An Evaluation of Knowledge Discovery Techniques for ‘Big’ Transportation Data

Electric vehicle charging station on UBs north campus.

As an extension of the work that was completed for year one funding related to “Developing Highway Safety Performance Metrics in an Advanced Connected Vehicle Environment Utilizing Near-Crash Events from the SHRP 2 Naturalistic Driving Study” CUBRC intends to investigate the application of knowledge discovery (KD) techniques to analyze the data that was compiled in year one in relation to other ‘big’ transportation data sets. The title for the new work will be “An Evaluation of Knowledge Discovery (KDD) Techniques for ‘Big’ Transportation Data.” It is envisioned that CUBRC will complete work under the following tasks.
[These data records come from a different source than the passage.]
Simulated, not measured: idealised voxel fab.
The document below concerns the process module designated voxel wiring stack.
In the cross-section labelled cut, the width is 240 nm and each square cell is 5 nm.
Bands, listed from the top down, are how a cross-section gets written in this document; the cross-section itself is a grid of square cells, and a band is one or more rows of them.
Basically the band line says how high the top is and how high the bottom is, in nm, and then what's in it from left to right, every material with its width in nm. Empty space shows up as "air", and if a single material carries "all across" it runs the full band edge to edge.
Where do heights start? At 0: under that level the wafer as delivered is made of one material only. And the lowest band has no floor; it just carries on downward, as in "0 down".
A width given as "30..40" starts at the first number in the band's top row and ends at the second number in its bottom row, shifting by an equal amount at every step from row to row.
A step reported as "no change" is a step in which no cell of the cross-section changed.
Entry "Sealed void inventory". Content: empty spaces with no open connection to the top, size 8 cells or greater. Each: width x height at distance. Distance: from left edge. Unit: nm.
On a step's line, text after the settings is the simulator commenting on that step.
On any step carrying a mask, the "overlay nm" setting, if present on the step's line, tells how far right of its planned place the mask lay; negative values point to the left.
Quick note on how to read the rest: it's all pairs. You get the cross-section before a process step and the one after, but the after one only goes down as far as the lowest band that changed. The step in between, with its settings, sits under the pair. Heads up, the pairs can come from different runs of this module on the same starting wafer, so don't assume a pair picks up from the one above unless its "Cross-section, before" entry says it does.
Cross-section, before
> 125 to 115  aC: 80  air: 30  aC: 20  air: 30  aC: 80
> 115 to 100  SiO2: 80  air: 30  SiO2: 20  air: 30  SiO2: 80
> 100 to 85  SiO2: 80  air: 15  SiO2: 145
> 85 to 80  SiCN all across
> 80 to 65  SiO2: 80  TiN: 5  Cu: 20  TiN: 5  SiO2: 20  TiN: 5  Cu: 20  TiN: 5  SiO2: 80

Task 1 - Literature Review

CUBRC will review and compile literature related to knowledge discovery and data mining with a specific emphasis on massive data its applications for transportation data. The literature will include peer reviewed research articles as well reports published by government and private agencies. The findings from the literature review will aid in identifying and applying KD techniques for the analysis of the collected data, as well as provide context for the final report.

Task 2 – Data Compilation

In order to evaluate potential KD techniques for transportation data, CUBRC will collect and compile a variety of ‘big’ datasets. These datasets will be selected from the large number of crash related datasets currently available and will include the SHRP 2 NDS data obtained from year one. While the majority of the available datasets are structured, we will investigate the inclusion of non-traditional unstructured datasets (i.e. video, social media, weather).

Task 3 - Evaluation of Effectiveness of KD Techniques

After identifying and accessing the databases to be used, CUBRC will create a common data model for the collected data. This task will consist of creating ontologies for data elements of interest (i.e. crash types) as well as align the data sets. CUBRC will then create metrics to evaluate the usefulness and added worth of utilizing a KD framework for future transportation research with massive data. We will summarize and report the findings of this task in the final report.

Task 4 - Project Management and Reporting

We recognize that no matter how significant or accurate the findings of this study, they will have only limited value if they are not adequately documented and disseminated. With this in mind we will provide the UB with quarterly progress reports throughout the project and produce a final report. The final report will include the key points from each of the tasks as well as issues and problems encountered during their performance. A draft final report will be submitted for review and comments and revised per the feedback.